The SOR Framework: Implementing Structural Operational Resilience

A consequence-driven engineering discipline for operational continuity in high-consequence industrial environments.

1. The Core Thesis: Miscalibration and Realized Threats

The operational technology security industry is miscalibrated. Vendor-driven threat models dominate the discourse and produce systematic resource misallocation at standard industrial operators.

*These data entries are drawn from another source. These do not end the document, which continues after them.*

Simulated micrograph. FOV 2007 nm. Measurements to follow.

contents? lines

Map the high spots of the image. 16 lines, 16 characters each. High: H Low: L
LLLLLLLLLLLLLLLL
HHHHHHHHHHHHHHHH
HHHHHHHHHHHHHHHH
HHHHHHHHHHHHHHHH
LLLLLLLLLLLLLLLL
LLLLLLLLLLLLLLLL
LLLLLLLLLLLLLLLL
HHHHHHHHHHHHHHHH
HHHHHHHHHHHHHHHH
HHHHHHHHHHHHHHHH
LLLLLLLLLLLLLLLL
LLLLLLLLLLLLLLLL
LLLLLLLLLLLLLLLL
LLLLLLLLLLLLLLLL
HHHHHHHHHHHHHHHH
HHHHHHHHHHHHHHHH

The dominant realized threats are IT-origin lateral movement, ransomware spillover, and operational decay. Virtually all documented OT impact at standard operators traces to IT targeting that crossed into OT through inadequate boundary controls, or to IT compromise that triggered precautionary OT shutdown. Catastrophic process events at regulated industrial facilities are not concealable. If OT-specific nation-state attacks were producing consequences at scale, the incident record would show it

Operational Decay is a separate and independent threat category. Software-defined dependencies do not age predictably: they expire, overflow, and fail invisibly, often without generating a signal until a process-critical moment. At current threat prevalence, operational decay is a high-probability source of OT disruption independent of adversarial activity.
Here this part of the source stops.